Tech Writers and Copywriters: Worlds Apart? Nope.

Photo by DaveBleasdale

You’re under a deadline and you’ve got to get some copy to your website designer to prepare for the launch of your new product. You want it to be great — it’s going to introduce customers to all the useful features your widget has so they’re sure they want to buy.

And you need some copywriting help.

You have no time to try to find someone to hire, and you have a friend who has offered to help you, but he’s a technical writer. Hmmm.

He says he can do it, but isn’t tech writing all that dry, boring stuff you read when you buy a new gadget? Insert here, tighten there, drag that menu. Besides, he’s your friend so if you don’t like it, you’ll have to either hurt his feelings or go with it, even if it’s not what you wanted. And you’ve read a lot of really bad documentation, so you’re not all that impressed with technical writers anyway.

Well, here’s the deal. Just because you got a manual with your new HDTV doesn’t mean that a trained tech writer wrote it — in fact, a lot of documentation is written by engineers, not writers. That’s management’s fault, so don’t blame the manual.

The fact is, your friend probably is up for the job. Trained tech writers use many of the same techniques that copywriters do — they just use them for a different purpose: to help someone perform a task rather than to sell someone something. And the type of writing required for each has a lot in common. Let’s see how:

Where They Align

Understand your reader.

The first thing a tech writer does is to analyze the user. What information does she have when she starts to use the product? What does she know already, and what is she likely to need to know? Does she need conceptual information, or is she past that, and just needs directions? How can you help her solve her problem?

Business copywriters do the same thing: first, they analyze the customer. What does he need? What problem can you help him solve? Where is that customer in the pipeline? What does he know already about your industry or your product in particular, and what is he seeking to know?

Focus on your reader’s problem, not the features of your product.

Once you know where your reader is coming from, you are in a good position to understand what problem he has that you can solve. A tech writer knows how important it is to dig around and find out where the user is in the learning process. And most importantly: what task is he trying to accomplish?

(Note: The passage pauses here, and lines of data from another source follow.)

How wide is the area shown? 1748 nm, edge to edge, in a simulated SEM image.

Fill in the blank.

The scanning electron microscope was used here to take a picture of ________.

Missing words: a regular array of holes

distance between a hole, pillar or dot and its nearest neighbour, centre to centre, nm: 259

There’s an adage in the tech writing industry: write task-based documentation, not feature-based. A task-based manual addresses how to perform a task (change the color of some text, for instance), rather than describing the feature (the Format menu includes a range of tools to format your text). See the difference? If you’re reading bad documentation, it’s likely written by an engineer who is proud of all the features she’s managed to squeeze into a small package, and so she wants to list them all.

So it is with copywriting. A good copywriter speaks directly to your potential customer about the problem he needs to solve, and how your product solves it for him – focusing on the benefits of your product, rather than on its features.

Write colloquially and simply.

A professional tech writer speaks directly his reader: “To change the font of your text, select the Format menu, choose Text, and then Font Color.” The wrong way to write this would be something like “If a user wants to change the color of text, he can do so in the Format menu, where he would choose Font Color from the Text menu.”

To the copywriter, writing colloquially and simply is paramount. You want your potential customers to easily read and quickly understand what your product can do to solve their problem. Using words like “utilize” instead of “use” just creates unnecessary jumble and turns your reader off.

The tech writer would agree.

Make the content easily scannable.

Online copy must be easy on the eyes and quickly scannable, and a tech writer ensures that this is so. This means using sub-heads that are easily visible, bullet points to sum up items, and numbered lists for clarification.

Add short sentences and lots of space on the page to provide an airier feel, and you’ll be operating like either a tech writer or a copywriter.

Fact check everything.

Neither a copywriter nor a tech writer worth their proverbial salt would ever allow any prose past their desk that had not been rigorously fact-checked and referenced where necessary.

Where They Collide

Okay, they are not entirely similar.

A copywriter wants to produce persuasive copy, copy that understands human psychology and includes an effective “call to action” to help turn a reader into a customer.

A tech writer doesn’t know what “persuasion” means — it’s all about the facts, ma’am, accompanied by a fastidious attention to detail and accuracy, backed by solid research.

The upshot:

If you can find a tech writer also trained as a copywriter, you’ll get the best of both worlds.